It was imperative for me to learn to come to terms with my own emotions and in peeling away those layers, I found compassion for others in ways I had never experienced before. As I wrote about last week, Forgiveness played a significant role in this, because it enabled me to let go of big chunks of energy at a time.

Meditation also played a major role as it helped me to find ever-deepening levels of peace within myself. When I reached a certain point and someone was telling me about their experience, instead of using my grandfather’s “preach” method to tell them how to view their situation differently; I listened and asked questions to probe more deeply into what they were experiencing. In doing so, people would tell me enough about their experiences for me to feel compassion for them.

When I reached this state, I could genuinely and honestly say something like, “It sounds like you felt hurt. I think that’s normal. I think anyone who experienced that would feel the same.”

It seems simple, doesn’t it?

But I learned the simplicity of giving value to what someone is feeling helped them accept what happened and deal with it. It created a bridge between us that would never have happened otherwise.

I’ll give you a real-world example that I wrote about more extensively in a post I wrote earlier this year on “Hard Lessons of Leadership.”

I had a customer who was so upset not only with the project performance but the way the team had been communicating. One of the first things I did was reach out with a mea culpa and validate what I believed the product manager felt based on what he’d told me months earlier and what I was hearing with them yelling on the phone.

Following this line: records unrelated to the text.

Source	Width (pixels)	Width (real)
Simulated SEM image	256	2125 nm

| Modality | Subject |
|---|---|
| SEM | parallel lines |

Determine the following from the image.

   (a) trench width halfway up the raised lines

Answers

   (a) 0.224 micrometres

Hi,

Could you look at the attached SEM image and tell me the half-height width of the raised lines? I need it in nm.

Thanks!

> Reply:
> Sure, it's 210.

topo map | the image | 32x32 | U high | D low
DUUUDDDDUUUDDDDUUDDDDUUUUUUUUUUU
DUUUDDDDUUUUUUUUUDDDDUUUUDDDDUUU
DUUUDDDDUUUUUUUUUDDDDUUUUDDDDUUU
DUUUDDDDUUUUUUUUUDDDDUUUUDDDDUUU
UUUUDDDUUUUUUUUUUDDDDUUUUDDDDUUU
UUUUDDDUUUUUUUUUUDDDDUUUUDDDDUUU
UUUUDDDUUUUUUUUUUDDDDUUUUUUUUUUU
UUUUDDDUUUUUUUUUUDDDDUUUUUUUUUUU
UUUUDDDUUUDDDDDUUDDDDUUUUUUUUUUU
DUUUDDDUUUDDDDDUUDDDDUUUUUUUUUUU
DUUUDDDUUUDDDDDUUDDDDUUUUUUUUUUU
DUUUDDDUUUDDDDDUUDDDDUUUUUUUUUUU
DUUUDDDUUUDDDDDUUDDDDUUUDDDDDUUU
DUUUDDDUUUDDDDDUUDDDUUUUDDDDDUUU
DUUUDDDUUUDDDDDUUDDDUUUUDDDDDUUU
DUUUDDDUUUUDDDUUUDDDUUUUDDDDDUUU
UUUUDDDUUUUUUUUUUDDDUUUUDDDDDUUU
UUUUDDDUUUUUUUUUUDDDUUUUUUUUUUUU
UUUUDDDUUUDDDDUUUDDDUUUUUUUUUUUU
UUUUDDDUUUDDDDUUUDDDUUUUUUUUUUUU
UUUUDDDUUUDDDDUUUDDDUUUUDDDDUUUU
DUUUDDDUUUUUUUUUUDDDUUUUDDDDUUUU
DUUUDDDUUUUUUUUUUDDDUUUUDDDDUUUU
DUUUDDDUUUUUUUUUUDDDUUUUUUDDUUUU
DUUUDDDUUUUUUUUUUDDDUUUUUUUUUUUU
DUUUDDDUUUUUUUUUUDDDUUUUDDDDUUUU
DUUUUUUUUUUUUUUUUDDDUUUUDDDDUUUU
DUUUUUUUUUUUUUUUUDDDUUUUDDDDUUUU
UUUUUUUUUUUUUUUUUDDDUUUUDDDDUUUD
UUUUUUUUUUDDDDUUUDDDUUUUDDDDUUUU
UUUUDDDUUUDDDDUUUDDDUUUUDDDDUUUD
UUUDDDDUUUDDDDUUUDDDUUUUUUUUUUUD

I validated his frustration and why I thought it was completely normal for him to have felt that. I validated the betrayal he likely felt for having gone to bat for us and then for us to perform so poorly. And then I did something he likely didn’t expect at all. I asked for his help to fix it and detailed exactly what we were going to do and what help I needed from him.

This gentleman had been yelling at us for a few months and I honestly didn’t know how he would react to my message, but I wrote it from the most authentic place I could find in my being and essentially laid all my cards on the table.

He wrote back the next day with a completely different approach than I’d heard from him, graciously accepting my apology and thanking me for the communication. He also committed to collaborating with us and told me he was looking forward to us getting things back on track.

I had used validation many times in my professional life both with my peers, team members and even managers. But I had never done it at such an important point with a customer. It was a point of vulnerability that everything I’d ever learned about professional relationships said it was a mistake.

The result showed me that everyone is human…even my customers…and it set the stage for me to be able to effectively collaborate with my customer, to become completely transparent and for them to trust me and support me even when things didn’t go as well as either of us would have liked…because they trusted me.

I am still working on the application of validation, especially as a parent of a teenager. She and I both are working to apply this technique more effectively to diffuse conflicts that arise.

I encourage you to learn this valuable tool and will leave you with a poem titled “Listen to Me” that helped me understand the importance of this even more.

When I ask you to listen to me and you start giving me advice, you HAVE NOT done what I have asked. When I ask you to listen to me and you begin to tell me why

I shouldn’t feel the way I’m feeling, you are trampling on my feelings.

“When I ask you to listen to me please don’t feel that you have to do something to save me or solve my problems. When you try to MAKE me FEEL better you have failed me,

as strange as this may seem to you. I’m asking you to listen to ME,

not talk or do something, but just listen to me!

“When you do something for me that I need to do for myself, you contribute to my feelings of inadequacy. When you accept as a simple fact that I’m feeling what I’m feeling, no matter how irrational I sound, I can quit trying to convince you and I can go back to understanding why I’m feeling what I’m feeling! Please listen to me and just duplicate what I said so that I know that you are listening to me!”

Open your healing journal and describe 3 ways you think learning the art of validation can help you. The best way to start is by validating yourself. Tell yourself why it’s normal to feel whatever you’re feeling. This will give you the space to breathe into that feeling and help dislodge that stuck energy to start letting it go.

How did your caretakers, teachers and leaders speak to you? Did anyone validate your feelings?

Remember that people can only give you what they know so forgive them for what they didn’t know and use Forgiveness as a means to let go of the emotional energies you’ve repressed.

Validation is a tool you can use daily to release energies that may get triggered which may remind you of other times you felt that way. Once you release most of that, you can use validation to help prevent the buildup of new energies as it helps you to process what you’re experiencing in real-time.

And as I have shown, it’s a gift you can give to others.